Sunday, June 8, 2008

Norm Coleman's Shame
































































Norm Coleman's Shame

In late October The Daily Outrage detailed the right-wing media's selective and misplaced reporting on the UN's handling of Iraq's oil-for-food (OFF) program. Joy Gordon followed-up recently in a Nation article which countered conservative claims regarding the extent of alleged corruption and showed that, far from giving Saddam a free hand, OFF actually required considerable monitoring. Now the Right's fury has reached a crescendo with a Wall Street Journal Op-ed by Republican Senator Norm Coleman of Minnesota.

"It's time for U.N. Secretary-General Kofi Annan to resign," Coleman begins, before overstating the amount of reported bribes, ignoring the effectiveness of UN sanctions in disarming Saddam Hussein, and accusing the relief plan of funding the Iraqi insurgency.

Coleman was far more charitable toward his own government last April, after Condeeleza Rice revealed that Bush had received a memo titled "Bin Laden determined to strike in US," a month before 9/11, Coleman defended Rice by saying: "We've got to get away from finger pointing and the blame game."

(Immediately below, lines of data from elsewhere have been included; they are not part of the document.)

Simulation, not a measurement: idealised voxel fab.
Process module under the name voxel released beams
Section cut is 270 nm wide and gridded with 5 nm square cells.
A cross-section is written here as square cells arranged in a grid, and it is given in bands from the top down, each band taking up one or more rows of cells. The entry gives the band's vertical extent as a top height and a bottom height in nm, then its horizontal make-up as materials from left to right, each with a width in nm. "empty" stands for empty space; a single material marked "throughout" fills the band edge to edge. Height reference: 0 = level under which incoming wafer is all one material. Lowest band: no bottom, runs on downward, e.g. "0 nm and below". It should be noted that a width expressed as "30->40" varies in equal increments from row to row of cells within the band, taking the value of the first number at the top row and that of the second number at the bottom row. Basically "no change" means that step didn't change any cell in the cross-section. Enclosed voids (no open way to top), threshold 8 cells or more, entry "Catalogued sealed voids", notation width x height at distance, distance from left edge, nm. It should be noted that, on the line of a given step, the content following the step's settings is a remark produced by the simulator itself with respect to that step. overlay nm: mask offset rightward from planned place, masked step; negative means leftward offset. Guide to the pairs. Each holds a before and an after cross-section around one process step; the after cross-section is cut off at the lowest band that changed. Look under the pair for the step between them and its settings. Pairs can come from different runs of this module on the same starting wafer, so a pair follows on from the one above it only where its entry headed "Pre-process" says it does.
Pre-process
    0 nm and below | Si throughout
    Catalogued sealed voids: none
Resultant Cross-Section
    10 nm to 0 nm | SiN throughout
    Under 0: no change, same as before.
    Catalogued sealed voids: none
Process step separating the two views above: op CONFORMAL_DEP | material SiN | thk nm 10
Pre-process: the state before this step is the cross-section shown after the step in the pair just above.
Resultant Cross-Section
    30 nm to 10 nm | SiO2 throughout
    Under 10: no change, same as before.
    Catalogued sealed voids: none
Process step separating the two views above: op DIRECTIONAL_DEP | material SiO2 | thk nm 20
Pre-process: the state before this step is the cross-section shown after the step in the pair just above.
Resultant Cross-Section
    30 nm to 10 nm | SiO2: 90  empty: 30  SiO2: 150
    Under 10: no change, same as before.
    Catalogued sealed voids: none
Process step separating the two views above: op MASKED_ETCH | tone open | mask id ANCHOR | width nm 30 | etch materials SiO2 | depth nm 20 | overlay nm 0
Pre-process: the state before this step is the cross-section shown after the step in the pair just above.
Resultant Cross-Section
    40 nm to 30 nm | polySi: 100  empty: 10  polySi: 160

A month later, Coleman echoed GOP talking points by blaming the torture at Abu Ghraib on a "small group of soldiers." He called Donald Rumsfeld's Senate testimony "contrite, candid and thorough," and trusted Bush would properly hold high-ranking officers accountable. (Bush hasn't dismissed anyone over the scandal to date.) "This is not a time for critics," Coleman said. His subsequent silence on this issue has been deafening.

Coleman's OFF grandstanding seems part of his transition from moderate Democratic mayor of St. Paul to moderate Republican Senate candidate to reliably conservative lapdog. Now he's using Congressional OFF hearings to audition for the role of the next Jesse Helms, who famously withheld $1 billion in back dues from the UN.

Coleman earlier this year co-sponsored legislation mandating 10 percent US funding cuts for the UN next year and 20 percent for 2006 unless the world body hands over all OFF documents to Congress. Richard Lugar, the pragmatic Republican chair of the Senate Foreign Relations Committee, blocked a hearing on the proposal. But Republicans plan to reintroduce the legislation in the next session.

Paul Volcker--the respected former chairman of the Federal Reserve--recently asked Coleman to lay low while he conducts his own investigation for Annan. Coleman quickly refused. The newest conservative demagogue apparently can't stay away from the spotlight.